I’m getting some odd behavior using @threads
and Octavian. If I time matmul!
and a simple tmap!
implementation, I see reasonable speedup.
using Octavian
using LinearAlgebra
A = randn(8,8)
x = randn(8,10000)
b = similar(x)
f(x) = exp(x+1) + sin(x)
function tmap!(f,out,x)
Threads.@threads for i = 1:length(x)
out[i] = f(x[i])
end
end
@btime mul!($b,$A,$x) # 14.778 μs (0 allocations: 0 bytes)
@btime matmul!($b,$A,$x) # 4.702 μs (0 allocations: 0 bytes)
@btime tmap!($f,$b,$x) # 195.632 μs (41 allocations: 3.16 KiB)
@btime map!($f,$b,$x) # 1.126 ms (0 allocations: 0 bytes)
However, if I put these two functions inside a function, I get drastically different timings
function time1(b,A,x)
matmul!(b,A,x)
tmap!(f,b,x)
end
function time2(b,A,x)
mul!(b,A,x)
tmap!(f,b,x)
end
function time3(b,A,x)
mul!(b,A,x)
map!(f,b,x)
end
@btime time1($b,$A,$x) # 42.934 ms (42 allocations: 3.19 KiB)

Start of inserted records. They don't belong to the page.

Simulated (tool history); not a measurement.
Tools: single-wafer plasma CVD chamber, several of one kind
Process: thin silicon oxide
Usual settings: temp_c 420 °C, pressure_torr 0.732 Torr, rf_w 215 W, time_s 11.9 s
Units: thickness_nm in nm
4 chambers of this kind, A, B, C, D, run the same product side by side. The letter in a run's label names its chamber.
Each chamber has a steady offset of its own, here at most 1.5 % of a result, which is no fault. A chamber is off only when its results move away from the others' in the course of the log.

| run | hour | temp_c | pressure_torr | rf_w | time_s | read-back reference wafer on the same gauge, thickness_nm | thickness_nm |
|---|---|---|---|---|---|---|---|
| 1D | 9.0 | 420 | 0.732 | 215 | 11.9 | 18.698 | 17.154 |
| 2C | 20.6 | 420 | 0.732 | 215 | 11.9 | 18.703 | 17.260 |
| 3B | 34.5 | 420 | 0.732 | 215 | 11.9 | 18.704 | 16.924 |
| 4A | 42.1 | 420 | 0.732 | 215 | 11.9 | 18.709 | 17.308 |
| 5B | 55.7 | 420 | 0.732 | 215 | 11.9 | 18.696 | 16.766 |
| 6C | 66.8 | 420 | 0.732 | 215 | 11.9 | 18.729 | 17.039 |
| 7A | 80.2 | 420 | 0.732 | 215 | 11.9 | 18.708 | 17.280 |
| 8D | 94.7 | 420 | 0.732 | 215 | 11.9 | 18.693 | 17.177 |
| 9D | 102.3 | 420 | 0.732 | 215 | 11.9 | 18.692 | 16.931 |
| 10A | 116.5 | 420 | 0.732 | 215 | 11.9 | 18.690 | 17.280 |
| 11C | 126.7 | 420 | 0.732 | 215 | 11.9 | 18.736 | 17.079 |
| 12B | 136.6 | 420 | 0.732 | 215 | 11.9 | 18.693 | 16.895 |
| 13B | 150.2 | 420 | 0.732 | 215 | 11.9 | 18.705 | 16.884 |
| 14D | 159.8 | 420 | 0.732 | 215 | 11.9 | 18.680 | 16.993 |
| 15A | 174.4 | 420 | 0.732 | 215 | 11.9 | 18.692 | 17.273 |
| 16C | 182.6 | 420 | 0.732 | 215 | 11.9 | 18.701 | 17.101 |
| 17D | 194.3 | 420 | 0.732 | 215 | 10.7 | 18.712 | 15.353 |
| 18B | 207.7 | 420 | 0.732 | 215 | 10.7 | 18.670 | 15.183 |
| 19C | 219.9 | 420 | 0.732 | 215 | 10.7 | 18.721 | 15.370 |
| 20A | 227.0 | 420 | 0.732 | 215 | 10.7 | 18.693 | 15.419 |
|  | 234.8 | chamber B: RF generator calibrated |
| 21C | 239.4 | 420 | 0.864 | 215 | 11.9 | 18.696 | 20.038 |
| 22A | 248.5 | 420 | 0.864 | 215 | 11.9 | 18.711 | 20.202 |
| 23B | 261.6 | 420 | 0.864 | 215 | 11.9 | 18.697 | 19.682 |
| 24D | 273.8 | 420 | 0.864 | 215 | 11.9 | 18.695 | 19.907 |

@btime time2($b,$A,$x) # 323.995 μs (41 allocations: 3.16 KiB)
@btime time3($b,$A,$x) # 1.404 ms (0 allocations: 0 bytes)
e.g., running matmul!
and tmap!
in the function time1
is about 200x slower than individual timings of matmul!
and tmap!
.
Can anyone explain what’s happening here?